Boeheim pulls a Costanza and the writer straddles the fence like a yellow belly sap sucker...of course Mark Emmert is a weasle too
Imagine...there are specimens here who fall all over themselves to defend these rats.
mweb.cbssports.com/ncaab/eye-on-college-basketball/25537521/jim-boeheims-logic-rules-were-broken-but-syracuse-never-cheatedJim Boeheim's logic: Rules were broken, but Syracuse never cheated
By Matt Norlander / Staff Writer
March 31, 2016 05:22 PM ET
HOUSTON -- Jim Boeheim might as well have been George Costanza up at the podium on Thursday.
Jerry, just remember. It's not a lie if you believe it.
According to Boeheim: It's not cheating if it's not intentional.
Academic fraud, multiple failed drug tests that didn't prevent Syracuse players from losing eligibility, money exchanging hands from a local YMCA acquaintance to SU players. Not intentional acts. Not -- technically -- "cheating."
This was the argument the 71-year-old Syracuse coach made on Thursday when asked to reflect on how the NCAA's penalties have affected the well-being of his program. It was an incredible moment of spin for a man who's otherwise taken in this staggering run the Final Four with humility and emphasized acknowledgement of his own surprise at making it this far with a 10th-seeded team.
With Syracuse and North Carolina -- the former on probation, the latter awaiting a potentially historic punishment from the NCAA's Committee on Infractions (COI) -- set to play on Saturday in the national semifinals of the NCAA Tournament, the unavoidable showed itself here at NRG Stadium. Boeheim and UNC coach Roy Williams (both men who've been inducted into the Naismith Hall of Fame) were asked, repeatedly, about their programs' awkward standing with the NCAA slamming up against the fact they've made it to college basketball's biggest stage.
What Syracuse has done over the past two weeks amounts to one of the best coaching performances of Boeheim's career. In many respects with that, he's never looked better. With this spin on what is cheating, in his mind? It's hard to look much worse.
Williams didn't have much to say. He mostly dodged or shrugged off the latest round of inquiries from the press. The 65-year-old described his Carolina program's ongoing account with the NCAA as such: "All that other stuff that sometimes I call 'junk' has been talked about too much."
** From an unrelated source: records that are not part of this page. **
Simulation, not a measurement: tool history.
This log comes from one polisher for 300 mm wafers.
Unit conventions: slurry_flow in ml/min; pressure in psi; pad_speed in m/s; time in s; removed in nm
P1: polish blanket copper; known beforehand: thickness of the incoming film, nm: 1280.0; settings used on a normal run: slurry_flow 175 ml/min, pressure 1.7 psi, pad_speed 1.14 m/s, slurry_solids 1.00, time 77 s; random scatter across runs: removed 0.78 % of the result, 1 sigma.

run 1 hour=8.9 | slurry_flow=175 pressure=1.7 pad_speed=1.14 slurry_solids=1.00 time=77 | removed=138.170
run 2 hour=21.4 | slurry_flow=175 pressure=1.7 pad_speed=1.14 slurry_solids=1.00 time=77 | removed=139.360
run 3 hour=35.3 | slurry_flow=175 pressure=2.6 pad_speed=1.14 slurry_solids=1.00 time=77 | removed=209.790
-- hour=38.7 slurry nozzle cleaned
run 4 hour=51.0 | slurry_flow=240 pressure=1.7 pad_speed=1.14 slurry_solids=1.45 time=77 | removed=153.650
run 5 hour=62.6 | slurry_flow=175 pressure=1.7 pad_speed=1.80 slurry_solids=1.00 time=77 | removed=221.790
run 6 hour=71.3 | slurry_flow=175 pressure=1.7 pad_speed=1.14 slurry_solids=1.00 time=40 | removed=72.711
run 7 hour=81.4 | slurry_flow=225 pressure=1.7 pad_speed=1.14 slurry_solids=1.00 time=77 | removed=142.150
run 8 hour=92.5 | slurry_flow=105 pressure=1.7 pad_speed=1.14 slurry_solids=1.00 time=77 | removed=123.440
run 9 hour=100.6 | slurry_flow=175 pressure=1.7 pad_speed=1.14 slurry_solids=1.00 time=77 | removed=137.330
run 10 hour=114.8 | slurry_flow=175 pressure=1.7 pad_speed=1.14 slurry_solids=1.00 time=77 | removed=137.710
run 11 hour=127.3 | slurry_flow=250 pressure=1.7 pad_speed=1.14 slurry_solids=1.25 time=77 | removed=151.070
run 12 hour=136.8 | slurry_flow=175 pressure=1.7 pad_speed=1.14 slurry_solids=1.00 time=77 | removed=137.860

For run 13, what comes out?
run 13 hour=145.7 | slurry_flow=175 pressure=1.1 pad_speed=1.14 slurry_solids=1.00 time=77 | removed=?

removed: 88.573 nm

Boeheim, as has long been his strong suit, didn't skirt and, in defending himself, caused a stir among those who don't buy his latest defense of what went wrong at Syracuse for nearly a decade. The NCAA's investigation and punishment into Syracuse officially completed, upon appeal, earlier this season. One of the sanctions upheld was a nine-game suspension, something Boeheim sardonically on Thursday referred to as a "vacation." Now, with a fifth Final Four attached to his résumé, Boeheim fought back and went the semantics route to discredit anyone who wants to call him a cheat or to say his program cheated.
"When they say 'cheating,' that's not true," he said. "Rules being broken is a lot different. Cheating, to me, is intentionally doing something, like you wanted to get this recruit, you arranged a job for him, or you went to see him when you shouldn't. You called him when you shouldn't to gain an edge in recruiting, to get a really good player. That's cheating. I think if something happens that you're not aware of, it doesn't really affect the recruit, I don't look at it the same way."
The NCAA doesn't agree with that, and neither does its president, Mark Emmert. I asked Emmert at his annual state-of-the-NCAA presser about Boeheim's personal dictionary. The NCAA president mostly fell back on the COI's decision, and in doing so, disputed the coach's contentions.
"When those folks looked at the facts, they reached the conclusion that, indeed, violations of our rules and bylaws had occurred and imposed sanctions that were consistent with their view and that behavior," Emmert said. "I'll let coach Boeheim define that how he wants to. But the committee determined these are clear violations of the rules and that, therefore, it warranted some pretty significant sanctions, and they were imposed. ... It's the closest thing you're going to see to 'a jury of your peers' model for as broad an association as this one that includes a wide collection of institutions and members. I have complete confidence in what that body did in this case."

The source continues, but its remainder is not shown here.